Page 1 of 1
Common Crawler: is it possible to download the found html files?
Posted: Mon Jun 08, 2020 3:02 pm
by mangowuvvr69
Hello.
First of all, thank you for a great app.
My question is if I can download the result of my query as html files. I was able to successfully retrieve the data from common crawl using your tool, but I need the extract htmls. Is it possible to do it? If yes, then how?
Thank you.
Re: Common Crawler: is it possible to download the found html files?
Posted: Tue Jun 09, 2020 9:12 pm
by webmaster
We've just updated Common Crawler to include the
Sequence.WriteFile function. If you don't get an update prompt, this may be because we've migrated the publish location to AWS. If so, just uninstall it and reinstall it from
here.
Once you have the latest version (3.2.4.9) you can do this to save the HTML into files:
Code: Select all
Crawl.LoadAll
· "2018-2019?url=https%3A%2F%2Fwww.imdb.com%2Ftitle%2F%2A&limit=100&filter==status:200&filter==mime:text%2Fhtml"
as (digest fileName length mime mimeDetected offset status timestamp url urlKey crawlUrl)
extract
fileName
fileName
file
Gather.HTML
as html
Sequence.WriteFile
· html
· +
· fileName
· ".html"
· false
Or if you just want to extract the full HTML into a table, it's even simpler:
Code: Select all
Crawl.LoadAll
· "2018-2019?url=https%3A%2F%2Fwww.imdb.com%2Ftitle%2F%2A&limit=100&filter==status:200&filter==mime:text%2Fhtml"

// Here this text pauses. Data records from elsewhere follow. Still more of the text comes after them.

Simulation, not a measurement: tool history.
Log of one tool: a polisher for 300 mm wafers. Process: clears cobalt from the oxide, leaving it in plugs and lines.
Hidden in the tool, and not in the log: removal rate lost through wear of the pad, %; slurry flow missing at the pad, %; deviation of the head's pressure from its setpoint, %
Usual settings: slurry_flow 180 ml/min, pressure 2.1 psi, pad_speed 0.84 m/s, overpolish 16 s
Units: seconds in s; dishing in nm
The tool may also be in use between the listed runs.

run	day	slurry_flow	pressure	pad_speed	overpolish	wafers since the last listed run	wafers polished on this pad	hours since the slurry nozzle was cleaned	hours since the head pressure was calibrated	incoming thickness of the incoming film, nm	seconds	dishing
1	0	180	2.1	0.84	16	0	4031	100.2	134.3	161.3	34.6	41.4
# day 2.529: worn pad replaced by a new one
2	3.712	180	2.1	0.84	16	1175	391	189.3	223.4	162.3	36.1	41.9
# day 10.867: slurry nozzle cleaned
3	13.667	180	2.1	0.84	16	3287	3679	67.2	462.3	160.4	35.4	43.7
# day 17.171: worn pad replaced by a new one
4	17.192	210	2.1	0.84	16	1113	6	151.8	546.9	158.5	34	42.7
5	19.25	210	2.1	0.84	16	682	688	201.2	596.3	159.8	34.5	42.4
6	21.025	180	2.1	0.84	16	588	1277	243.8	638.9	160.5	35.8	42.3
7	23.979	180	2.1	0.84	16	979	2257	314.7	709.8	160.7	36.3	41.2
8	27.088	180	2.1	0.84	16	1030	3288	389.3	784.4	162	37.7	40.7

as (digest fileName length mime mimeDetected offset status timestamp url urlKey crawlUrl)
extract
fileName
fileName
file
Gather.HTML
Re: Common Crawler: is it possible to download the found html files?
Posted: Wed Jun 10, 2020 10:11 am
by mangowuvvr69
Thank you very much for your help! I've just manually updated the app, followed your guide and it worked perfectly.